Article 1 of the Constitution states, “All sovereign power belongs to the people of Kenya” and shall be exercised… through the Executive, the Legislature, and the Judiciary. In 2(1), the Constitution is the supreme law. In 2(4), “Any law… that is inconsistent with this Constitution is void to the extent of the inconsistency, and any act or omission in contravention of this Constitution is invalid.”
Even though in 2(5) “the general rules of international law shall form part of the law of Kenya,” 2(6) is categorical that, “Any treaty or convention ratified by Kenya shall form part of the law of Kenya under this Constitution.” Meaning, such treaties or conventions are not part of the Constitution, and are also null and void if they contradict the Constitution.

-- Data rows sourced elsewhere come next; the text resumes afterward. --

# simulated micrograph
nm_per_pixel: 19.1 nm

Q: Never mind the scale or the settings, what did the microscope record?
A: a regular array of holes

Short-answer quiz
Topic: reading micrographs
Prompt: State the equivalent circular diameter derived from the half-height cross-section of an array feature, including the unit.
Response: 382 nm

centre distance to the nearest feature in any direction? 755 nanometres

Section 7 of the Sixth Schedule is categorical that “All law in force immediately before the effective date continues in force and shall be construed with the alterations, adaptations, qualifications and exceptions necessary to bring it into conformity with this Constitution.” Where there is conflict, “with respect to any particular matter... the provisions of this Constitution prevail to the extent of the conflict.”
Article 159(1) states, “Judicial authority is derived from the people and vests in, and shall be exercised by, the courts and tribunals established by or under this Constitution.”
Articles 162 and 169 establish a legal system made up of the Superior Courts (the Supreme Court, the Court of Appeal and the High Court) and Subordinate Courts (Magistrates courts, the Kadhis’ courts, the Courts Martial, “and any other court or local tribunal as may be established by an Act of Parliament.”)
Both the Rome Statute and the International Crimes Act, 2008, don’t comply with that Constitutional arrangement and are therefore voided and nullified. The Government can only establish courts or tribunals within the judicial system.
There is no room in the Constitution for the jurisdiction of the ICC, which exists and operates outside Kenya’s predetermined constitutional judicial structure and hierarchy.
Worse, by describing itself as the “court of last resort,” the ICC technically supplants the constitutional superiority of the Supreme Court of Kenya.
From the system of courts in the Constitution, crimes committed on Kenyan soil are entirely and exclusively within the judicial power of Kenya.
There is no room for the ICC’s principle of complementarity. The new Constitution practically outlaws complementarity by instituting a fiercely independent judiciary (article 160).
The Rome Statute is invalidated further by other provisions of the new Constitution with which it is in direct conflict. For example, the ICC’s system of courts grossly infringes the constitutional right of suspects in Kenya to a fair trial, yet Article 25(c) is categorical that the “the right to a fair trial” shall not be limited.
A fair trial within Kenya must, among others, be open to appeals up to and including the Supreme Court. A suspect’s rights to a fair trial will be grossly violated if one is transferred from the jurisdiction of Kenyan courts for trial in the judicial system of the ICC, which doesn’t have the appellate sophistication constitutionally available in Kenya.
The right to a fair trial is injured further because the ICC is not just extremely slow; it is punitively expensive for defendants.
Unless the Constitution is amended to expressly accommodate the ICC and remove the Court’s inconsistencies with fundamental constitutional provisions, as it was done in Ireland, the Government is without authority to keep Kenya in the ICC.